Casting – Earnest v. Polished Participants: We keep returning to the idea of “peeling away” or revealing our authentic selves. This insurance policy suggests that our work is strongest when people aren’t performing, polished, presentational, or uptight. Bonfires invite engagement with each other as human beings who have shed the little lies of making things sound better than they are, or having a clear punchline or moral at the end of our story. We’re talking about the metaphorical difference between handmade and store-bought – crafted versus off-the-rack.
No Cell Phones: No. Cell. Phones. So much of the currency of Controlled Burning and Bonfire experiences is simply in what we pay attention to: here, now.
Clear Cues: If Bonfire Experiences and Controlled Burns are fundamentally about transformation, it helps if we signal this up front. We can cue transformation in people by showing other simple things that have been transformed. In the theatre I create, I look for simple, elemental design and environmental elements that we can transform like we want ourselves to be transformed. A swath of fabric can become an ocean, a projector screen, or a pool of blood. Wood can become a doorway, a plank, a staff, or a spear. A lantern can become a guidepost or a little magic trick for an on-stage wizard or witch. In the Bonfire metaphor, these cues are built into the fuel being burned, the marshmallows toasting, and so on. These cues tell us that transformation is possible – that play is possible. These cues prompt us to use our imaginations, which is where a lot of the bigger transformations have to take place first.

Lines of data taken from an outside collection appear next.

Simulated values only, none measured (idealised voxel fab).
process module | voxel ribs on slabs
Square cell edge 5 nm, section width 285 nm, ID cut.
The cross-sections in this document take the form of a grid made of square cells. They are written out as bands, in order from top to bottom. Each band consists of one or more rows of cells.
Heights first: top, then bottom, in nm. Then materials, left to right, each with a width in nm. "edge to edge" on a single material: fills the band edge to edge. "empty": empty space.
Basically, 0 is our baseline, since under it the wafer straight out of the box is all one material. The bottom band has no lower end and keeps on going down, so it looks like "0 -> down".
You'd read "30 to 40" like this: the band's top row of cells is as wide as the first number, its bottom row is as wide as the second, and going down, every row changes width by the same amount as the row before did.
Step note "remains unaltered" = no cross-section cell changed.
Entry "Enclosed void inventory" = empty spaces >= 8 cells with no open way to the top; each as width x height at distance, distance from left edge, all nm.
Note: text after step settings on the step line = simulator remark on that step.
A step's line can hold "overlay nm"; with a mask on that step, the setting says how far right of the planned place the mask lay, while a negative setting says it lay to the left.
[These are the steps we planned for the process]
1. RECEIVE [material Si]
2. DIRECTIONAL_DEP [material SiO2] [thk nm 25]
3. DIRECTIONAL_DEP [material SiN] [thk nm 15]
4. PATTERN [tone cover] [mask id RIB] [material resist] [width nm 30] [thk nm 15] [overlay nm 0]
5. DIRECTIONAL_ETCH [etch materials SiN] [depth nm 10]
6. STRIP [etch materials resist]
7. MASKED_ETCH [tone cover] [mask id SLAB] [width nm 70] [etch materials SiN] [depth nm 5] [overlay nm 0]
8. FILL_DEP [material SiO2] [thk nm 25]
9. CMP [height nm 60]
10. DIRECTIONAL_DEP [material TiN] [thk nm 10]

Enlivened Visuals: Bonfires work because they’re a spectacle. They’re light contrasted against darkness. People on a stage or near a campfire are lit differently than they are by daylight, fluorescent work lights, or the incandescent lamps of home. The light moves and flickers. The costumes, too, are different. The scenery is elevated. In some theatre design work, the whole place becomes an immersive environment. In outdoor theatre, all of nature is the scenery (same for a lot of literal fires). We must have cool things to look at that activate our senses to see new worlds and ecosystems that help to change our perspectives and inspire us.
Pleasant, Unusual Smells: Here’s another sensory insurance policy. Think burning wood, caramelizing sugars, the smell of Spring on the breeze. Think incense and bakeries. Think unfamiliar city streets and sweeping countryside. These smells rewire our brains, activate our bodies, and prompt everything from nostalgia to curiosity. Whether putting on a play or envisioning a Bonfire Experience, playing with smell is a quick path to getting the actual person – the human animal – to show up as themselves.
Sounds & Music: Sensing a theme here (pun absolutely intended)? Whether chirping birds or crickets, crackling logs, a funky playlist, or clinking glasses, sound has the potential to transport us, change our moods, or even cue our emotions into new and different states. Being intentional with sound allows us to hear things differently – and this is the starting point for the Deep Work of listening.
Food & Drink: Food and drink are more sensory insurance policies – but, for me, work on an even deeper level than some of the others mentioned. Unlike some of the other sensory practices, food and drink are also human needs – fundamental, foundational ones. I’m a big believer that no one can pay attention (let alone want to) if their basic needs are not met. Stomachs need to be fully and bodies hydrated. Food and drink are also the basis of a lot of understood human rituals of belonging, like meals, Communion, and so on. Food and drink literally provide energy for the experience, greasing the pathways for attention to be paid.
Excellent Craft: In the theatre, there is no insurance policy that beats being really, really good at what you’re doing. We want to see humans operating at the highest level – at the limits of their potential. Craft is the combination of personhood, time, talent, technique, and work – a way of preparing for encounters with other people that will elevate your time together with them.
Chemistry: Chemistry is the insurance policy that emerges from some of the others, the art and science of getting things just right, the energy created when things are burning well.
The thing about these insurance policies is that they work best when we stack them – when one of them insures another that ensures another and so on. “If I don’t like the play,” I might say, “then at least I’ll be buzzed from the good beer.” And if the beer is bad, I might like the music. And if the music is bad, I might like the company. And if the company is bad, I might like the story. And if the story isn’t to my taste, I might like seeing it being made. And if that doesn’t work, maybe there’s at least something beautiful to look at. And so on. The chances of anyone making it through all the insurance policies and having a thoroughly miserable experience is small – not impossible, just small. Some folks are jerks. Sometimes our approach to any or all of these things is off. The point is that they make it more likely for people to discover and uncover who they are in each other’s presence.
How can you engage in bonfire work this week?